High Performance C#

1. Span

Span is a simple data structure to reference some data, it reminds me Rust’s slice which holds a reference and length. Span also has indexer, but the idea is same.

public readonly ref struct Span<T>
{
  private readonly ref T _pointer;
  private readonly int _length;
  ...
}

Let’s say you’re making some operations on some strings, such as splitting or getting substring. Since string in C# is immutable, you’ll be allocating a lot of unnecessary strings. Maybe use a simple for loop, locate the index and length, then create span for your operation.

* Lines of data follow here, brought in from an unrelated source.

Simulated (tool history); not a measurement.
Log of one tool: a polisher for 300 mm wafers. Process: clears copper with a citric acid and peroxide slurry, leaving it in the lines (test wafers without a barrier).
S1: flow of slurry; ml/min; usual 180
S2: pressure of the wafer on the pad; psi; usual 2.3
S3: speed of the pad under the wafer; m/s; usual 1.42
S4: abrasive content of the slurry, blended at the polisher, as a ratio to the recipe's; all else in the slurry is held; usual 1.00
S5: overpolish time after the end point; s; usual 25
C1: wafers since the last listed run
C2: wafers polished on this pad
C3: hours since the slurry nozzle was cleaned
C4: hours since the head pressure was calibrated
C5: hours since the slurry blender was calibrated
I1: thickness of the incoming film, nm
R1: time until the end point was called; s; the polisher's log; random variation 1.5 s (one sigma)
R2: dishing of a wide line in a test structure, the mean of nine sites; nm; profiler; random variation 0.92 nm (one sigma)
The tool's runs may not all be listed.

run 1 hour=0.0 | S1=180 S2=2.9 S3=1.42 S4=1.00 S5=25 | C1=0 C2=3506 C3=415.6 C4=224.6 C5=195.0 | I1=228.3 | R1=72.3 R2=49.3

This code simply finds the substring.

public ReadOnlySpan<char> GetSubstring(string strSource, string searchWord)
{
    if (!strSource.Contains(searchWord)) return string.Empty;
    int End = strSource.IndexOf(searchWord, 0) + searchWord.Length;
    return strSource.Substring(0, End - 1).AsSpan();
}

public ReadOnlySpan<char> GetSubStringSpan(string strSource, string searchWord)
{
    ReadOnlySpan<char> span = strSource.AsSpan();
    for(var i = 0; i<span.Length; i++)
    {
        if (span[i] == searchWord[0])
        {
            var k = 0;
            for(var y = i; y < searchWord.Length; y++)
            {
                if (span[y] != searchWord[k])
                    goto OuterLoop;
                k++;
            }
            return span.Slice(i, searchWord.Length);
        }

    OuterLoop:
        continue;
    }
    return null;
}

Of course you’re sacrificing some readability, but it’s a trade-off.

Image

There is also Memory type, it’s just like Span except it’s a regular struct instead of ref struct. It means it might get boxed and live on the managed heap. In multi-threaded situations, such-as your method is async, you’ll have to use Memory instead of Span.

2. stackalloc

With stackalloc you can create arrays on the stack, but be careful unless you wanna receive an stackoverflowexception. Considering stack size is limited, you shouldn’t create big arrays with that. I usually don’t know how much capacity I need, so it’s rare to use this one.


public void DoSomeArrayOperation()
{
    Span<int> arr = stackalloc[128];
    foreach(var val in arr)
    {
        //some operation
    }
}

3. SkipLocalsInit

As you know, the variables inside the stack gets zeroed, that’s why local variables becomes default. However, that has a cost. You can use SkipLocalsInit attribute for your method, class or even module. It’s smart, so only non-reference types will not be zeroed. On the other hand, because of no zeroing the variables inside of it might be garbage, don’t forget overriding. It’s handy with stackalloc.


[SkipLocalsInit]
public void DoSomeArrayOperation()
{
    Span<int> arr = stackalloc[128];
    foreach(var val in arr)
    {
        //some operation
    }
}

4. Pooling

Instead of always allocating a new array, you can reuse by suing ArrayPool class. Bad side of it, you need to return the array explicitly. In some cases you can consider IDisposable.

public int SomeOperation()
{
    var arrayPool = ArrayPool<int>.Shared;
    var buffer = arrayPool.Rent(count);
    // doing things
    arrayPool.Return(buffer);

    return result;
}

You can also consider pooling for objects, but it’s only suggested when you create some heavy objects a lot.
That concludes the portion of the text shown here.